Pipeline rule, multiple values using regex function return an empty table


#1

Hi everyone,
here is a pipeline rule who normaly catch multiple quoted values like ‘xxxxx’ :slight_smile:

rule “quote extractor”
when
true
then
let result = regex("’.*?’",to_string($message.message));
set_field(“quotedvalue_1”,to_string(result));
end

Here is a log message exemple:

hostname hlspullpusher.hlspusher/41497 zf103: ‘QUOTED VALUE 1’ - unable to push HLS fragment ‘QUOTED VALUE 2’ : Server error ‘QUOTED VALUE 3’|#warning,hlspusher,local4,support

!!! warning blockquote formatted text change the quote ’ to ‘ …warning if you copy paste the log message !!!

Tested with freeformater (https://www.freeformatter.com/java-regex-tester.html#ad-output), regex is working well.

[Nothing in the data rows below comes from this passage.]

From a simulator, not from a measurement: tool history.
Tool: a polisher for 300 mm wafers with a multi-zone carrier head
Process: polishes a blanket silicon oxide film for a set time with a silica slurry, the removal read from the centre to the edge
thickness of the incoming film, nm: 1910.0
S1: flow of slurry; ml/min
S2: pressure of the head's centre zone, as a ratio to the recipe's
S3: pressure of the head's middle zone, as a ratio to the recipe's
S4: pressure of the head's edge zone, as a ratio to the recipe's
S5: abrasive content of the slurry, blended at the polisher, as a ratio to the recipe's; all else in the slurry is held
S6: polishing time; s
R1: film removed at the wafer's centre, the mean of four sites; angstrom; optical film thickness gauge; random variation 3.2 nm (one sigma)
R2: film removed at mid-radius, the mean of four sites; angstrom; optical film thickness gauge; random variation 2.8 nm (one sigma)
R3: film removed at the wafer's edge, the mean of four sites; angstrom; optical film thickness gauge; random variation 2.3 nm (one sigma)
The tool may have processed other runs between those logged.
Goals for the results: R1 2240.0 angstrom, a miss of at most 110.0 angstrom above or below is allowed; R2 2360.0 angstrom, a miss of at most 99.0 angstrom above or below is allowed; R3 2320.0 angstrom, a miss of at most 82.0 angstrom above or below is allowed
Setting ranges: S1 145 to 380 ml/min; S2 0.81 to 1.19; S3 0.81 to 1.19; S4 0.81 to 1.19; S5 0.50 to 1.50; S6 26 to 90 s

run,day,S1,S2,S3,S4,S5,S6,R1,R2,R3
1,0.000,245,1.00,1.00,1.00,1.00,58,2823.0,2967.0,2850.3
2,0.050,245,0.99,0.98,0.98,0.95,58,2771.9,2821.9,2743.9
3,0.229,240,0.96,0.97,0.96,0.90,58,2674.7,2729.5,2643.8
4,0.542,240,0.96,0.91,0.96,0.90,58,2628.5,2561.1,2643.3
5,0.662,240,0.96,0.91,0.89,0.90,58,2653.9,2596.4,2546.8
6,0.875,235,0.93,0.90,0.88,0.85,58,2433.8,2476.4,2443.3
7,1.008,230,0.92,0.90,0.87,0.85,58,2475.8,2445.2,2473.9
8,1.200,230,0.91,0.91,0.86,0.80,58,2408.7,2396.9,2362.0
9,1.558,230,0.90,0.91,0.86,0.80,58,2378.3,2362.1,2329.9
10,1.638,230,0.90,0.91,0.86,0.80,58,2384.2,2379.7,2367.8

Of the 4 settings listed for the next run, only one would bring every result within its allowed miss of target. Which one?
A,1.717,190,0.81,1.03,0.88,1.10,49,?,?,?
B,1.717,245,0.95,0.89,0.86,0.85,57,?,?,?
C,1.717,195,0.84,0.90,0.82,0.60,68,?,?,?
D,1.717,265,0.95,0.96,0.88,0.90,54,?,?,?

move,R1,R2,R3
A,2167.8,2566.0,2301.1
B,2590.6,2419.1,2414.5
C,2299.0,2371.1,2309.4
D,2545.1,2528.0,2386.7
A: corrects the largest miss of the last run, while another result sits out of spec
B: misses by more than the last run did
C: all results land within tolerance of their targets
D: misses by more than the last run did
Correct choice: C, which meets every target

On pipeline simulator, i have en empty table :

i convert table to a string to have all values listed on the field, i try with

set_field(“quotedvalue_1”,result[“0”]);

i have an empty value too.

My graylog processors configuration :

I have thtoughput over my pipeline and rule :

Any ideas ?


#2

The linked page doesn’t give me a match.
So you have to work on your regex pattern.
Have you tried the escape the ’ character?


#3

Hi @macko003, the blockquote formatting change quote :slight_smile:

the regexex:

‘.*?’

log entrie for test:

hostname hlspullpusher.hlspusher/41497 zf103: ‘QUOTED VALUE 1’ - unable to push HLS fragment ‘QUOTED VALUE 2’ : Server error ‘QUOTED VALUE 3’|#warning,hlspusher,local4,support


#4

Yes, but when I tested, it worked with escaped ’


#5

Ok, il will try my rules by escaping quotes…good idea :smile:


#6

after somes test using debug() function on the rules … it look strange … the regex function catch nothing . i try with another “easy” regex.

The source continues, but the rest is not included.